Dakota Fanning stars as Lily Owens, a fourteen-year old girl in 1964 South Carolina, who’s haunted by the fact that she accidentally shot and killed her mother Deborah (Hilarie Burton) ten years before, when the young woman was tussling with her husband. Now her widowed father (Paul Bettany) treats his daughter brutally, and the girl is protected only by their black housekeeper Rosaleen (Jennifer Hudson). When the latter is assaulted by racist thugs when trying to register to vote, Lily springs her from custody and the two escape together, winding up at the bright-pink home of the Boatwright sisters—August (Queen Latifah), the matriarch of a thriving honey business; June (Alicia Keyes), a stern music teacher and marriage-phobic activist; and sweet, simple May (Sophie Okonedo), who’s still grieving over the death of their brother years before and feels deeply every hint of cruelty.

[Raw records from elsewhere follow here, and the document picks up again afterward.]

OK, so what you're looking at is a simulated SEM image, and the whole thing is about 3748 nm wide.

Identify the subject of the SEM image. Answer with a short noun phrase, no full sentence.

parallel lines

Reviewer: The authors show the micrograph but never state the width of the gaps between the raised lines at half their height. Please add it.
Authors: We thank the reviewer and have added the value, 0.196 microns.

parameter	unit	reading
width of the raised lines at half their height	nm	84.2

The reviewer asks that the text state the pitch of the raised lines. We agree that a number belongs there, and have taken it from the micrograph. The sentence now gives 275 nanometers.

The endlessly noble August takes Lily and Rosaleen in, making the latter part of the family while mentoring the girl in the ways of beekeeping. Lily also develops a cross-racial friendship with August’s charming godson Zach (Tristan Wilds), with unfortunate results when they try to attend a movie together, while watching June resist the proposal of her teaching colleague Neil (Nate Parker). Even more importantly, however, Lily finds out about a relationship that existed between her mother and August—something that gives her new strength when her father shows up to reclaim her and enables her not only to confront doubts that her mom really loved her but also to understand her father’s hostility.

The intention behind all this is clear—to celebrate women overcoming the emotional pain of loss and the ways in which they bond together to help one another over difficult times, and to portray the struggle for civil rights in the unreconstructed south as an analogue to it. (It’s significant that there are violence and death in each case, and that August stands as a heroine in both.) But these serious matters are treated in a cloying, feel-good fashion that reduces them to pabulum. The candy-colored look of the piece (production design by Warren Alan Young, art direction by William G. Davis and Alan Hook, set design by Alex McCarroll and set decoration by James Edward Ferrell, Jr., and costumes by Sandra Hernandez) add to the fantasy feel, and Rogier Stoffer’s gauzy cinematography accentuates the effect, as does Mark Isham’s saccharine score.

Nor does Latifah’s near-comatose performance help. August’s supposed to be a font of wisdom and tower of strength, of course, but that doesn’t mean she need be portrayed as a plastic saint. All of the other characters are pretty much one-dimensional too, although Keyes and Bettany manage to add some more subtle touches to the surface. As for Fanning, she’s so subdued and reticent that her natural spontaneity nearly disappears. “Hounddog” might not have been a successful experiment for her, but it brought out a good deal more of her vivacity than this picture does.

There’s a point, in movies as in everything else, where niceness becomes oppressive. It does so in “The Secret Life of Bees.” The Hallmark Hall of Fame would have been a far more appropriate venue for this sugar-bomb.